A frustrating problem for many beginning photographers is the “red-eye effect.” Everyone has seen the photos with the demonic, crimson eyes. Most softwares now make red-eye removal fairly easy – the computer simply looks for red pixels in the suspect area and substitutes black ones. This solution works surprisingly well, but it can sometimes leave the eyes looking dull and lifeless. Any catch lights in the eye can get thrown out with the red pixels. Ideally, we’d like to understand the causes of red-eye and avoid them during the capture.
Red-eye photos are, in effect, photographs of the back of your subject’s eyeball. As shown in the diagram below, an intense flash enters the pupil from a direct angle, reflects off the blood vessels in the back of the eye, and exits the pupil headed straight back to the camera. Why is the exiting light red? The light picks up most of its red color from blood in the choroid, a vascular part of the eye which supplies blood to the retina. Therefore, any photo with red eyes is literally blood stained. Some color filtering is also completed by the lens, which blocks blue wavelengths below 400nm.
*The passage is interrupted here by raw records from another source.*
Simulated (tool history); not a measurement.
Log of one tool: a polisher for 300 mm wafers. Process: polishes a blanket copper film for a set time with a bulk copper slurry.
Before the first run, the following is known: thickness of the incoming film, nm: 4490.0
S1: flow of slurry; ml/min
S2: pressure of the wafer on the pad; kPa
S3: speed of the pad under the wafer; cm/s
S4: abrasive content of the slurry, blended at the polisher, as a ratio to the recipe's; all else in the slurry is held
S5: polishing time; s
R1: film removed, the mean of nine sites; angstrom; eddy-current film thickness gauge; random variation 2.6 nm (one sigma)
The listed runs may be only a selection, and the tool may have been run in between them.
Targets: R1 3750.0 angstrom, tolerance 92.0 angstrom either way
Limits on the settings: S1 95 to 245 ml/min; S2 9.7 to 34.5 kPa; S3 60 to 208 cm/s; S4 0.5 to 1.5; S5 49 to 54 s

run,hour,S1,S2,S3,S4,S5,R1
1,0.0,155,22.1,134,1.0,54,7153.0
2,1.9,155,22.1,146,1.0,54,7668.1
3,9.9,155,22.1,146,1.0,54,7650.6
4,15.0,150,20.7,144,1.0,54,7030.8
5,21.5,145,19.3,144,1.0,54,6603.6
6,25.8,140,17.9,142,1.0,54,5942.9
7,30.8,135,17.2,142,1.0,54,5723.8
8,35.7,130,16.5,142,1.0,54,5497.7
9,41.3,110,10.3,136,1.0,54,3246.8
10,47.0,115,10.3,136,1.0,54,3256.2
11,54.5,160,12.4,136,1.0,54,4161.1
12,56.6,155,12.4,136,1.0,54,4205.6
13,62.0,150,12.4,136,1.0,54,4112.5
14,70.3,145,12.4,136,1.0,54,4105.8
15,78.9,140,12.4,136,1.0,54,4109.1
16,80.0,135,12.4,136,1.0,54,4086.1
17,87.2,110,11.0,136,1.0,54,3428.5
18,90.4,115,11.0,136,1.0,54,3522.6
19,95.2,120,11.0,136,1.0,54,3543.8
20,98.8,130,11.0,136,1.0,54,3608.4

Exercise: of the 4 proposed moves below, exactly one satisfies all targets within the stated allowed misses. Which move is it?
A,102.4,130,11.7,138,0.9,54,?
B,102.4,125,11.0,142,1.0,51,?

The Science of the Red-Eye Effect - Light enters the pupil and bounces off the back wall of the eye, picking up its characteristic red color along the way.
If we study the diagram carefully, we can devise a number of strategies against red-eye. As shown, the red effect occurs when a straight-on flash impinges the eye and reflects directly back. Therefore, one avoidance strategy is to separate the flash from the optical axis by using an off-camera flash. You can also aim your flash at the ceiling or a reflective wall if your flash is so capable. If you are using a pop-up flash or a point-and-shoot camera, however, the situation is more challenging. Here is a list of options for combatting red-eye (in order of preference):
- Use an off-camera flash or use a reflective off-axis surface to direct your light.
- Increase your camera’s ISO setting – this will increase the sensitivity of your camera’s sensor and may allow you to photograph without the flash.
- Increase the ambient lighting – this will both lessen your need for a flash and it will allow your subject’s pupils to contract. Smaller pupils mean less light coming into the pupil and less light leaving.
- Use your camera’s red-eye reduction option – this will fire a series of pre-flashes which will trigger the pupil to contract.
- Have your subject look away from the camera. Use the opportunity to take a creative profile photo instead of another boring straight-on shot.
Eyeshine
A similar effect which happens with animals is called eyeshine. Instead of red backscatter, this effect causes an equally haunting iridescent glow in the eyes. Take a normally cute and cuddly creature and photograph them with a harsh flash and they will look absolutely demonic. It is also the effect behind the “deer in the headlights” look. The image below illustrates the concept of eyeshine.

The Science of Eyeshine - Light reflects off the tapetum lucidum, picks up its iridescent color and reflects back through the pupil.
The key to eyeshine in some animals is the addition of a reflective layer behind the retina. This layer is called the tapetum lucidum (Latin for “bright tapestry”). The obvious advantage of this design is the increased availability of light for the retina. Humans have recently used this idea for a variety of inventions -including reflective pavement markers and low-light sensitive camera sensors.
Eyeshine can prove to be even more confounding than red-eye when photographing animals. Onboard flashes may simply be impossible to use in some cases, meaning that you must increase the ambient light, use an off-camera flash, or simply be happy with a profile shot of Fido.